The opera house in Halle

In May 2001 I was asked to take over a presentation in Halle at quite short notice. After agreeing to do it, I went online to see if Halle has an opera house (it does) and if they were performing anything on the one evening I was going to be there (they were).

My presentation went really well, and in the break I asked my local counterpart how to get to the opera house. He said I could just come with him, since he was an opera subscriber and this was one of his subscription nights.

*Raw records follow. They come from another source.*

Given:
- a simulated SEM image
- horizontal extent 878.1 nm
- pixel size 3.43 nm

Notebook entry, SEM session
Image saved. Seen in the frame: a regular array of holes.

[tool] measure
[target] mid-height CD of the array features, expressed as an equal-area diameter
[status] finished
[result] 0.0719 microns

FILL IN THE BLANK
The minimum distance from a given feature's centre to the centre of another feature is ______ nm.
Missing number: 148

Program booklet from the Halle Opera

The opera we saw was one of my all-time favorites, L’elisir d’amore (The Elixir of Love) by Gaetano Donizetti (1797-1848). This is an opera that I have seen numerous times in Frankfurt am Main, Darmstadt, Gießen, Paris, Vienna, Heidelberg and Prague. It was even the source of my member-name “Nemorino” on the now-defunct website VirtualTourist, where I was an active member from 2004 to 2017. Nemorino in this opera is a guy who does everything wrong but gets the girl anyway, which is more or less the story of my life up to now, so I decided his name would be an appropriate member-name for me.

One thing I particularly remember about the staging of L’elisir d’amore in Halle was the way the quack doctor Dulcamara made his entrance into the village in the first act. He arrived not in a golden carriage but on a huge Rube Goldberg machine with dozens of valves, whistles, gears, transmission belts, pistons and other moving parts, most of which had no function besides impressing the astounded villagers. Somebody at the opera house must have had a great time constructing this huge machine.

The Halle Opera

The opera house in Halle was originally built as the city theater in 1886. It was destroyed by bombs at the end of the Second World War, but was rebuilt and reopened six years later. Since Halle was the birthplace of the great baroque composer Georg Friedrich Händel (1685-1759), the Halle Opera makes a point of presenting at least one of his forty operas each year. In May and June 2018, for instance, they are performing his 33rd opera Berenice, Regina d’Egitto (Berenice, Queen of Egypt), which had its world premiere in 1737 at the Royal Theatre Covent Garden in London.

The Opera Café behind the opera house in Halle

By the way, to pronounce the word Halle in German you need two syllables, with the stress on the first: HA-lə. The second syllable is quite weak, but you can’t just leave it off, because if you do no German speaker will have a clue what you are talking about. The same goes for the river Saale (pronounced ZA-lə), which Halle is on, and for the German author Johann Wolfgang von Goethe, who visited Halle several times in the early 19th century.

My photos in this post are from 2009. I revised the text in 2018.

See more posts on the composers Donizetti and Händel.

2 thoughts on “The opera house in Halle”

  1. Another interesting entry. I had to look up Halle on a map… Won’t brag that I knew about the need to pronounce the second syllable… but it wouldn’t occur to me to drop it entirely. Guess I got my hint from “Goethe”…
    Funny that Nemorino’s predicament was the story of your life… Hahaha! All’s well that ends well!
    Think I saw Berenice at La Monnaie in Brussels in the 70’s. I always loved Händel but haven’t listened to his works lately. Deplorable! The web keeps us too busy… Thank you Don, your entries always bring me back to VT days, in spirit and content. It was a time of great discoveries for me, treasured to this day.